David Lenz is among the most celebrated contemporary portrait painters—no small feat considering he’s an independent artist without gallery representation who subtly subverts the traditional history of portraiture.
Stylistically, Lenz is categorized as a hyperrealist, which is to say he paints things as they appear and is really good at it, like, photographically good. In this respect, Lenz fits comfortably in the tradition of Diego Velásquez, Anthony van Dyck and other old masters who earned their bread with princely commissions to paint royalty and those whose vanity was equaled by their disposable income.
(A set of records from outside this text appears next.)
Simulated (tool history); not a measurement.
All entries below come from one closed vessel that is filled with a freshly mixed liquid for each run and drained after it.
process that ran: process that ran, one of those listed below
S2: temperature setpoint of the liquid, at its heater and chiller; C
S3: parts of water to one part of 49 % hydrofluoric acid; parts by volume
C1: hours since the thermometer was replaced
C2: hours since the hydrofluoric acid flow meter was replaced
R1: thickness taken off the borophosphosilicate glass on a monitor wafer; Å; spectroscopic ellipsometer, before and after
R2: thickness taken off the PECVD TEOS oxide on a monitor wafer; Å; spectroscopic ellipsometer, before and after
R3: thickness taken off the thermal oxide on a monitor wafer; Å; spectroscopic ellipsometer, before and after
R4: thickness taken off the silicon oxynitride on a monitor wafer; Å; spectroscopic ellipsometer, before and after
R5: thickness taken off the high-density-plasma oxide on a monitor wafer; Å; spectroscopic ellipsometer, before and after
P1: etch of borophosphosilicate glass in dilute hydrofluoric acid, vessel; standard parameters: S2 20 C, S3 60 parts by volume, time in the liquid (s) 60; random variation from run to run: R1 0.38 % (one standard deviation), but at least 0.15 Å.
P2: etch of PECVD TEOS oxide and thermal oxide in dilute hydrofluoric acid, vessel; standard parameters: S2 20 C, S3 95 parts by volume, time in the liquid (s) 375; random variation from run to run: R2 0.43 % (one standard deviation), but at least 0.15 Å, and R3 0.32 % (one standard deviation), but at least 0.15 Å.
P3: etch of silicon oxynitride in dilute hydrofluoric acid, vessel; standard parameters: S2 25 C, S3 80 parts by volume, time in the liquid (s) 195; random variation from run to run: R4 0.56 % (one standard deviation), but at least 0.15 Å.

Lenz’s subject matter, however, distances his work from that of his venerable predecessors. As suggested by the title of his first major retrospective “David Lenz: People on the Periphery,” at the Museum of Wisconsin Art, Lenz selects his subjects from the margins of society. “By painting people who would historically have been considered unworthy, David has turned the history of portraiture on its head,” notes Graeme Reid, MOWA’s director of collections/exhibitions and curator of the Lenz retrospective. “David has a remarkable humanity and he leverages that into a greater awareness of other people’s lives.” Lenz regards his interest in peripheral people as longstanding: “I’ve always had an affinity for underdogs,” he says. “I could never understand why society celebrates certain types of people and forgets others. It tears at me. I have to paint it.”
Lenz’s life in Milwaukee has inspired this underdog orientation. He dispiritedly recalls headlines about the city’s segregation some 25 years ago when he began painting inner-city youth, and Milwaukee’s rural surroundings have furnished Lenz with ample case studies in agrarian modes of life. There are personal, as well as geographic, motivations for Lenz’s focus on peripheral people. When his son was born with Down syndrome, Lenz gained personal insight into the world of people with disabilities. His son stars in Sam and the Perfect World (2005), which beat out more than 4,000 other entries to win the National Portrait Gallery’s inaugural Outwin Boochever Portrait Competition. Lenz was awarded $25,000 and the immeasurable prestige of securing the first non-presidential commission from Washington D.C.’s congressionally created gallery.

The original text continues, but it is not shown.